Author of Cuckoo, Every Vow You Break, Tarnished and The Long Fall, and co-founder of Dark & Stormy, Brighton’s first Crime Festival.

‘Despite the fact that I have lived here for seventeen years, Brighton constantly surprises and thrills me. For example, we elected the first ever Green MP, we broke the world record for Kate Bush lookalikes, people swim naked in the sea in the depths of winter, my idol Nick Cave often drops into my favourite Kemp Town café and every year we bless the Mackerel.

But this year, one of the most baffling features of Brighton life has at last been resolved. Finally, our city has a crime festival. Yes, we’ve got the utterly brilliant Bristol CrimeFest, Harrogate and Bloody Scotland, but, with Dark & Stormy, Emlyn Rees, Ray Leek and I have decided to bring the genre down to its spiritual home.

It is such an obvious step that it’s incredible nobody has done it before. As Keith Waterhouse said, ‘Brighton is a town that always looks as if it is helping police with their inquiries.’

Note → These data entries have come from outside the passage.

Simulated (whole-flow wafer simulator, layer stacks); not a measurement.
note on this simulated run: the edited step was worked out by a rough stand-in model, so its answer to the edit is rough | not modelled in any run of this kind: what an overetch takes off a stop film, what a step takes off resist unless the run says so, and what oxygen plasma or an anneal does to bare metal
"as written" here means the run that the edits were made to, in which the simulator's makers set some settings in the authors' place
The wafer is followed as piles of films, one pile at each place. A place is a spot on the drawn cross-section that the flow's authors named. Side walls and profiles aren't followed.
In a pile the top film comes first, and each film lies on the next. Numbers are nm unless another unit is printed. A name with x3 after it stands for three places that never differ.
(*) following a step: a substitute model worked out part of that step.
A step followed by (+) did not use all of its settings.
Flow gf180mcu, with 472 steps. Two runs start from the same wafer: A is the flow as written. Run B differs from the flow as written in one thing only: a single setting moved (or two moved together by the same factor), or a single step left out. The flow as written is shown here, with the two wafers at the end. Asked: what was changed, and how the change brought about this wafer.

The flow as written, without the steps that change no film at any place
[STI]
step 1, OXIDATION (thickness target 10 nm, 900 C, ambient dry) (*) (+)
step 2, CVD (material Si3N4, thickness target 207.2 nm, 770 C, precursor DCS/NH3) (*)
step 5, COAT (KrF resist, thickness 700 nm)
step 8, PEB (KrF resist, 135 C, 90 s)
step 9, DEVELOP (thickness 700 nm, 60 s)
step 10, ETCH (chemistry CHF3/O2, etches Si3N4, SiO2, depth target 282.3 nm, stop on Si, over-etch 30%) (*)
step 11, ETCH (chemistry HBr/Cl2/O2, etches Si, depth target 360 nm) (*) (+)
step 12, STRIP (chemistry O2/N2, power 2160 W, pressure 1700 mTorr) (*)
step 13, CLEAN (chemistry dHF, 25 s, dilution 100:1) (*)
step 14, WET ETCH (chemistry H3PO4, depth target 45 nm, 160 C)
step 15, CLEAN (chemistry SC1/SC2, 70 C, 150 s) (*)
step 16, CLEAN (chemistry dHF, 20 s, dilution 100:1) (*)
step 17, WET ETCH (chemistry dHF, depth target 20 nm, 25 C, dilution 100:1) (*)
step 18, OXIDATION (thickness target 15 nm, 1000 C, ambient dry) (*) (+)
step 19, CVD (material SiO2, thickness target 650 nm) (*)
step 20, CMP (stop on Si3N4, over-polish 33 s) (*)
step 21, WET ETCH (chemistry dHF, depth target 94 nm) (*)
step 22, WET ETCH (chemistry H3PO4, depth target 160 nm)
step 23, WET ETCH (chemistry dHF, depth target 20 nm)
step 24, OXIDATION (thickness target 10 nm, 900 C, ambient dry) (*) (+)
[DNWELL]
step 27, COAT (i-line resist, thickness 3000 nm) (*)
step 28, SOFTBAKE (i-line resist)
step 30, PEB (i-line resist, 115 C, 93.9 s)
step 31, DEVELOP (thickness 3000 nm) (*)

You see, our tolerant, liberal, creative, party-time city also has a famously dark and seamy side. There’s the actual gory past – the terrible trunk murders that earned the place the nickname of ‘the queen of slaughtering places’. In the 1840s it became a haven for London criminals, and remains a very popular place for the criminal elite to live – a Costa del Crime for those who burn easily, perhaps. With the parties and the clubs and the ruckus come the drugs, and with the drugs come the dealers and the heavies and the turf wars. We also have more than our fair share of criminal landlords, moneylenders, protectioneers and general wide boys. Just go down to the pier on a bank holiday – taking care of your purse.

But Brighton’s real life crime is far outweighed by the mass of fictional nastiness that goes on here. Of course, there are the historical precedents of Graham Greene’s Brighton Rock and Patrick Hamilton’s Gorse Trilogy, but in recent years the outlaws and horror have mushroomed. Not only do we have the complete works of local resident Peter James, but there are the bloody Brighton goings-on of  Brighton Trilogy, Danny Miller (Kiss Me Quick), Mark Peterson (Flesh and Blood, A Place of Blood and Bone), Paul Grzegorzek (When Good Men Do Nothing), S J Watson (Before I go to Sleep) and, yes him again, Nick Cave (Bunny Monroe). And that’s just the men. There is a whole swathe of crime books written by women and set in Brighton – which is as it should be, with this kind of town. Sara Sheridan’s Mirabelle Bevan detective novels bring a 1950s Brighton to life, Helen Zahavi’s Dirty Weekend deposits a female serial killer to the town, and psychological thriller writers Colette McBeth (Precious Thing), Erin Kelly (The Ties That Bind) and yours truly (Cuckoo) all use a Brighton setting for people being less than nice to each other.

And that’s before we get started on film: Hollywood rising star Ben Wheatley cut his teeth here with his grimly comedic Down Terrace, and there’s London to Brighton, Under Suspicion and Quadrophenia. And what gritty TV cop series doesn’t involve some trip down to London on Sea?

Of course, Dark & Stormy isn’t just about Brighton-based novels. We’re bringing to town the very best the entire crime genre has to offer, in partnership with Brighton Festival, Brighton Festival Fringe and Picturehouse Cinemas for a wicked weekend at venues in Central Brighton. And after you’ve filled your cup at our events, why not visit The Cricketers pub, which not only features in Brighton Rock, but also has a Jack the Ripper room upstairs? Or come and see us: Emlyn, Ray and I will be hanging out at our informal hub, The Spiegeltent Bar, down on the Old Steine, eponymous inspiration for Lynne Truss’s fictional detective.

And please: don’t worry about getting involved with heavies – it’s not as bad down here as I make out.